Now for the huntsman's part; he calls the stanchest seizers to his side, gives them a cheer on, and steps into the torrent, knife in hand.

Quick as lightning the buck springs to the attack; but he has exposed himself, and at that moment the tall lurchers are upon his ears; the huntsman leaps upon one side and plunges the knife behind his shoulder. A tremendous struggle takes place--the whole pack is upon him; still his dying efforts almost free him from their hold: a mass of spray envelopes the whole scene. Suddenly he falls--he dies--it is all over. The hounds are called off, and are carefully examined for wounds.

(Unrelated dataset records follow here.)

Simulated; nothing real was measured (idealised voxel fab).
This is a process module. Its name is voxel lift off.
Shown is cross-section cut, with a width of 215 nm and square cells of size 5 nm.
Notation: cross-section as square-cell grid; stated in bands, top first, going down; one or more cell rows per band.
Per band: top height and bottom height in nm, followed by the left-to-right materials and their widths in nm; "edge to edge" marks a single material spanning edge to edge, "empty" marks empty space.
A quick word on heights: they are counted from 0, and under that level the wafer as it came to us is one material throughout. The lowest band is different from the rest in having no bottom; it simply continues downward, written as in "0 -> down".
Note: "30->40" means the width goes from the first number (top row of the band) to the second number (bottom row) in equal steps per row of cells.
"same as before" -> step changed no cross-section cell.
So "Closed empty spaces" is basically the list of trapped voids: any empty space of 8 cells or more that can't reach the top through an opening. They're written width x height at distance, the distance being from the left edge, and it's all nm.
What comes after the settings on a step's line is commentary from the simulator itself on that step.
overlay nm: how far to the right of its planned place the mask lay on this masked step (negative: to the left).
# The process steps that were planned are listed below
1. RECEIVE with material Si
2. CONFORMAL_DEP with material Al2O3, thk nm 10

The huntsman is now perhaps some miles from home, he, therefore, cuts a long pole, and tying a large bunch of grass to one end, he sticks the other end into the ground close to the river's edge where the elk is lying. This marks the spot. He calls his hounds together and returns homeward, and afterwards sends men to cut the buck up and bring the flesh. Elk venison is very good, but is at all times more like beef than English venison.

The foregoing may be considered a general description of elk-hunting, although the incidents of the sport necessarily vary considerably.

The boar is our dangerous adversary, and he is easily known by the character of the run. The hounds seldom open with such a burst upon the scent as they do with an elk. The run is much slower; he runs down this ravine and up that, never going straight away, and he generally comes to bay after a run of ten minutes' duration.

A boar always chooses the very thickest part of the jungle as his position for a bay, and from this he makes continual rushes at the hounds.

The huntsman approaches the scene of the combat, breaking his way with difficulty through the tangled jungle, until within about twenty yards of the bay. He now cheers the hounds on to the attack, and if they are worthy of their name, they instantly rush in to the boar regardless of wounds. The huntsman is aware of the seizure by the grunting of the boar and the tremendous confusion in the thick jungle; he immediately rushes to the assistance of the pack, knife in hand.

A scene of real warfare meets his view--gaping wounds upon his best hounds, the boar rushing through the jungle covered with dogs, and he himself becomes the immediate object of his fury when observed.

No time is to be lost. Keeping behind the boar if possible, he rushes to the bloody conflict, and drives the hunting-knife between the shoulders in the endeavour to divide the spine. Should he happily effect this, the boar falls stone dead; but if not, he repeats the thrust, keeping a good look-out for the animal's tusks.

If the dogs were of not sufficient courage to rush in and seize the boar when halloaed on, no man could approach him in a thick jungle with only a hunting-knife, as he would in all probability have his inside ripped out at the first charge.